In this blog post we will present a first look at the performance of Group Replication (GR), now that the RC is out. The goal is to provide some insight on the throughput, latency and scalability one can expect in a modern computing infrastructure, using GR in single- and multi-master configurations, but mostly focused on single-master.
→ If you’re in a hurry, here’s the summary: the performance of GR is great!
1. The basics of how it works
GR introduces the ability to make MySQL servers collaborate and provide a true multi-master architecture where clients can write to the database through any of the members of a GR group. The master-slave model of traditional replication is now replaced with a peer-to-peer model in which all servers are masters of their clients workloads.

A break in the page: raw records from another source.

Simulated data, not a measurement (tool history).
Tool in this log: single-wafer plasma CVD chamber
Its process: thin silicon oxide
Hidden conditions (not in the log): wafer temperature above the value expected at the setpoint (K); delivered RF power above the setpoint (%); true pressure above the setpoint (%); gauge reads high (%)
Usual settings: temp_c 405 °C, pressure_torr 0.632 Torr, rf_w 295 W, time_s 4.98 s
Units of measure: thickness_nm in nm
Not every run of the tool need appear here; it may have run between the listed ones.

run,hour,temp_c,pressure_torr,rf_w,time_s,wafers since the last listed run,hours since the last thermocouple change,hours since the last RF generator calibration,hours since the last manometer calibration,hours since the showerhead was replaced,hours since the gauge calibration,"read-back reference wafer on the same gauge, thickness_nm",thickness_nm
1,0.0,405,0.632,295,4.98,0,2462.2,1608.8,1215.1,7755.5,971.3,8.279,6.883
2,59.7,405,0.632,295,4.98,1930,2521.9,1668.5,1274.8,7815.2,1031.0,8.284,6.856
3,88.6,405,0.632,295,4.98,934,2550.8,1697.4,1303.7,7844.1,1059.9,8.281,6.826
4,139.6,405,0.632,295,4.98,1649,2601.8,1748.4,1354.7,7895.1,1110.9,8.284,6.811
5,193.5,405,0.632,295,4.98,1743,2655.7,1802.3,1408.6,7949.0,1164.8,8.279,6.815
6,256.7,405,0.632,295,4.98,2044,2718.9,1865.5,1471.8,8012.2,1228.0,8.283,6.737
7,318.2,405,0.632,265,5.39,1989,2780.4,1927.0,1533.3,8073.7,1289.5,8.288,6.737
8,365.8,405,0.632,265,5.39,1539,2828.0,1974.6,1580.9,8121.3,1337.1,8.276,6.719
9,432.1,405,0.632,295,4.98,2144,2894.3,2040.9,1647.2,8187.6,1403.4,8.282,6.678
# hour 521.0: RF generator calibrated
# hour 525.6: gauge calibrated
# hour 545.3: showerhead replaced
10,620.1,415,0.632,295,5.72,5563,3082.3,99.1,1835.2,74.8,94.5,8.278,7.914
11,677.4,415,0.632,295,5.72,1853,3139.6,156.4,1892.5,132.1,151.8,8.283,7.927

Servers in a distributed database system must unequivocally agree on which database changes are to be performed and which are to be refused, independently of the server a client connects to or the moment in which he does it. When a transaction is ready to commit, the changes are sent by the client-facing member to all other members in a totally ordered broadcast message using a group communication system based on Paxos. After the changes are received and certified by the members, and if no incompatibilities arise, the changes are committed on the client-facing member and asynchronously applied on the remaining members.
For more information regarding what is going on behind the scenes, from a performance point of view, please check this post: /tuning-mysql-group-replication-for-fun-and-profit/
2. Throughput and scalability
The following charts present the throughput achieved by Sysbench RW and Update Indexed using GR with several group sizes, comparing it to a standalone MySQL server (with the binary log active). This will allows us to show GR’s behaviour on a well known workload but, as any synthetic benchmark, it is no proper replacement for testing with the actual workloads and infrastructure that will be used in each actual deployment.
We measured both the peak throughput – the best that the clients can get from the client-facing servers (with flow-control disabled) – and the sustained throughput – the best the system as a whole can withstand in the long run without having some of the members lagging behind the others. For these first charts we use the best throughput achieved in any thread combination.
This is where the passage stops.